The following are brief synopsis of the federal charges against some of the 50 Californians out of 727 who are currently charged who participated in the mob attack against the Capitol building 12 months ago. Some operated as individuals in concert with a mob while others worked in organized groups with the intent to disrupt the certification of the 2020 elections.
Christian Secor
The Department of Justice alleges that Secor stormed the chamber of the U.S. Senate and sat in the chair occupied just hours earlier by former Vice President Mike Pence. Secor is now facing multiple federal criminal charges — including assaulting, resisting or impeding officers — in connection with the violence at the Capitol.
Evan Neumann
Neumann is wanted in the U.S. on six criminal charges related to the Capitol riot, including two felonies for assaulting an officer and participating in civil disorder. The U.S. fugitive’s comments to the notorious state media outlet seem like an attempt to ingratiate himself with the Kremlin and perhaps to land in Moscow at some point in the future.
Kevin Galetto
An affidavit from FBI Special Agent David DiMarco alleges that video first showed Galetto at the Capitol about 2:40 p.m. Jan. 6 at the Lower West Terrace tunnel entrance.

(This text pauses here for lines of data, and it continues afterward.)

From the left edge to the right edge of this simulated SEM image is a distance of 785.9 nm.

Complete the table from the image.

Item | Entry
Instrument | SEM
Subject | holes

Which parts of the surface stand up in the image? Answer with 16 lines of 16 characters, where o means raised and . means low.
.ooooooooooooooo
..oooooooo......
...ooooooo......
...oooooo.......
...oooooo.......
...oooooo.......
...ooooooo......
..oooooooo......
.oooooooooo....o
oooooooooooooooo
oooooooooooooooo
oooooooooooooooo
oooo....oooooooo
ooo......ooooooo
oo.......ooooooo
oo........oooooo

Body-worn camera footage from police shows Galetto “with his arms extended and pressed up against (Metropolitan Police Department) officer shields,” DiMarco wrote.
The body-worn cameras also show him in a “scuffle” with one officer, who was injured, DiMarco said. The officer was “knocked to the ground,” and the defendant can be seen pushing on the officer’s shield, DiMarco said.
Mark Simon
The crime of “parading, demonstrating, or picketing in a capitol” carries a possible prison sentence of up to six months.
According to NBC News investigative reporter Scott MacFarlane, Simon is seeking probation.
When Simon took part in the insurgency, he broke his probation from a previous California felony. He was sentenced to 90 days in prison earlier this year as a result of his actions. However, he claims to have been sober since being taken into detention on Feb. 25.
Kevin Francisco Cordon and Sean Cordon
Brothers Kevin Francisco Cordon and Sean Cordon, pictured, from Los Angeles and Alhambra, respectively, were charged with taking part in the attack on the U.S. Capitol Building on Jan. 6. FBI agents raided their homes this past August and took them into custody without incident. Both appeared in U.S. District Court in Downtown LA the same day and were charged with breaking into the Capitol and attempting to impede an official proceeding. The brothers were released on $50,000 bail and under conditions by a judge.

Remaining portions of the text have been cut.